As a responsible critic, the following review contains no spoilers from either this film nor the other films in the series. Any mention of plot or specifics remain solely that of basic details revealed in production synopses (ie: “back of the box” text) or film trailers.
Riddick, the character, has identity issues. No one writer seems to know exactly what his personality is. Despite this schizophrenic disconnect, one consistency always allowed my brain to accept it without question: Vin Diesel. Few actors can truly say they are the only one who can portray a specific character, but no one else can play Riddick. As long as Vin was in, I was in, no matter what was thrown at me. That’s why it’s so off-putting that the pathetic story and morose dialogue of Riddick has moments where even Vin Diesel can’t make me forget that what I’m seeing on screen doesn’t act or speak like Riddick. Thankfully he sure as hell looks like him and with great art direction, crazy creatures, and the right blend of action, it works well to redeem the obvious weaknesses.

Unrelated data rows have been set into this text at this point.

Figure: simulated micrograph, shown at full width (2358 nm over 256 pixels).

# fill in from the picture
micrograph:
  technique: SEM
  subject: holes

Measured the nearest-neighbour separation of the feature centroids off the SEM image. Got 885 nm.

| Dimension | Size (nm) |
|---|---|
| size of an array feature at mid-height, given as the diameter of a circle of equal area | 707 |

Set immediately following the mass scale ending to Chronicles of Riddick – which no plot was going to be able to follow successfully – a lazy reason finds Riddick yet again alone and near death on a desolate planet. Riddick deals with the planet’s minutia, a random story is told, the credits roll. That’s about as much interest you should have in the story because it is as disposable as a Dixie cup and to get into details may very well conjure some deja vu from the previous films. There are about 15 characters in the movie, all mercenaries save for Riddick, and they come into play at some point as well. If the plot, or the way I handled it, is annoying then just wait until you hear the terrible dialogue. It literally made me grimace at times, especially when I see actors I know are up on their action movie talk like Diesel or Katee Sackoff (Starbuck from Battlestar Galactica) are forced to say such stupid things. People don’t talk this way, not even dumb sci-fi mercs, and when put up against two other feature films, an animated film, and two video games it’s saddening that this has the worst dialogue of them all. It’s not just mechanical pointless banter either, some of the lines are so brash or immature I wouldn’t imagine anyone that isn’t a young male under thirteen would even write them. I was shocked to see that director David Twohy (who also assisted in penning the scripts of the previous two movies) was the lead writer in the credits.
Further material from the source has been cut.